UNISON North West Labour Link in Action

Lynne Morris - NW Labour Party Conf - Nov13UNISON had a strong delegation, with a big impact at the North West Regional Labour Party Conference in Blackpool on Saturday 2nd and Sunday 3rd November 2013. The Conference was far larger than last year, with the General Election to ditch the Con-Dems and their Austerity just 18 months away. Throughout, the Trade Union Labour Link was praised and celebrated as vital for our Party’s success.


Our motion on pay “In Work Poverty – Better Pay, We’re Worth It” was carried unanimously after a powerful speech by Glen Williams. This built on the UNISON supported Composite passed at National Labour Conference, but with focus on what can be done locally to drive this forward.


Our Emergency motion “Future Directions Dispute – Helping Vulnerable Workers Care for our Most Vulnerable People” was also carried unanimously. June Poole, coming from Rochdale , hit home on the subject, with Carl Webb, Regional Secretary of the CWU seconding, including a moving tribute to UNISON members who looked after his parents. In summarising the Debate, strongly supporting the Motion, Ivan Lewis, Shadow Secretary for Northern Ireland, agreed to meet the strikers to assist in any way. A petition in support of the workers was the main focus of the well stocked UNISON stall. The motion included a recommendation that Labour Groups adopt UNISON’s Ethical Care Charter.


Theresa Griffin chaired the crucial European debate and the session on the European elections. Andy Burnham emphasised the crucial importance of this work by describing the night Nick Griffin was elected as the most depressing in his life, as our vote collapsed and Griffin scraped through. This emphasises the need to support Labour’s pro-workers rights agenda in the European Elections on 22nd May as well as engaging with our partners Hope not Hate in getting a message to all members to vote to Sack Nick Griffin.


Delegates also questioned party spokes people on key issues, Angela Rayner raising searching questions on Local Government policy and the cuts.


Particularly important was the TULO fringe meeting, absolutely packed to the door, to hear Lynne Morris speak for UNISON, Keiran Quinn, Tameside Council Leader and CWU alongside Lord Ray Collins who is responsible for preparing the Report on the possible changes to the Labour Link. Lynne, in a storming speech, hit on the pulse of the meeting as she received repeated applause. She explained that the Labour Link gives our party its name, its history and purpose, and keeps us grounded on key policies to win the next election. Condemning infighting over Falkirk instead of leading on living standards, she added that constitutional change is a distraction, that we do not need to mend the link, it isn’t broken, but we do need to strengthen it. She explained UNISON funding arrangements, the need to preserve our affiliated fund, and practical difficulties about converting APF payers to Labour Party members. The Special Conference should prioritise these practical changes before any other change. She also stressed the need for unions to be seen by CLPs as full partners, not just a cash cow and the need for working class candidates, not ‘missionaries’ or ‘saviours’ from the Westminster bubble.

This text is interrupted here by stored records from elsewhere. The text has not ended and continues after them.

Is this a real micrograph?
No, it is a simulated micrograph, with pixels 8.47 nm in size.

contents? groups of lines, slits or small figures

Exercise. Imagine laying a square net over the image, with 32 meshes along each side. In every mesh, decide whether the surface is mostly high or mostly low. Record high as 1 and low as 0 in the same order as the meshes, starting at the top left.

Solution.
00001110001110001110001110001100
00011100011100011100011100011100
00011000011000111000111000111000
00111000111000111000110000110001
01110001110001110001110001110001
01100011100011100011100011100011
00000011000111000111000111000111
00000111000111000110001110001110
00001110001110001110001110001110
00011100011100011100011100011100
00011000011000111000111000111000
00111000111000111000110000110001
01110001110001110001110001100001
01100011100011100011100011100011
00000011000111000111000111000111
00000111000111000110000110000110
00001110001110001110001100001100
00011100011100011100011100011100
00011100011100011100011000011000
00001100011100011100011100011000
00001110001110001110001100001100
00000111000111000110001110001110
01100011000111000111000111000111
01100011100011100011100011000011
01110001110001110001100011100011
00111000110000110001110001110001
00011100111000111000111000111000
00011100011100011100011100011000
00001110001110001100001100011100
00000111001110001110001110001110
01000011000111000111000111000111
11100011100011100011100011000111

Angela Rayner spoke on a similar theme at the Campaign for Labour Party Democracy fringe. A sobering fact emerged that 62% of Labour Party members left the party under the last government, underlining the disillusionment of that period, but also the need to turn this to an organised fight for our party to remain relevant in Government next time.


A key note speech was given by Andy Burnham, Shadow Secretary of State for Health. Proud of the achievements of the last Labour Government, he admitted they had been uncomfortably too close to business and the media. He gave the full quote from the Clinton years about progressive parties winning elections ; “it’s the economy stupid, but don’t forget healthcare”. He promised to repeal the Health and Social Care Bill and said that it matters greatly to public service workers that they work for a public, not a profit based organisation. In proposing a single integrated public service for Health and Social Care, he praised trade union partners and added:
“Conference, I have never been clearer about anything in my life than this: we will never, ever get the care we aspire to for our own parents, or indeed anyone’s parents, from a malnourished, minimum-wage social care system dishing out care in 15 minute slots where there’s barely time to make a cup of tea let alone exchange a meaningful word, where over 300,000 care workers in England are on zero-hours contracts. Britain, surely, is better than this.

How can anyone who doesn’t have the security of knowing what they will earn one week to the next, pass on a sense of security to those they care for? Looking after someone else’s mum or dad is the highest calling a person can answer. But society says it’s the lowest. Wrong, wrong, wrong on every level.”

Adrian Heald, UNISON member and candidate for the key marginal Crewe & Nantwich, lead the Policy Forum session on health. UNISON and health workers had a strong input.

All in all a successful weekend in a windswept Blackpool.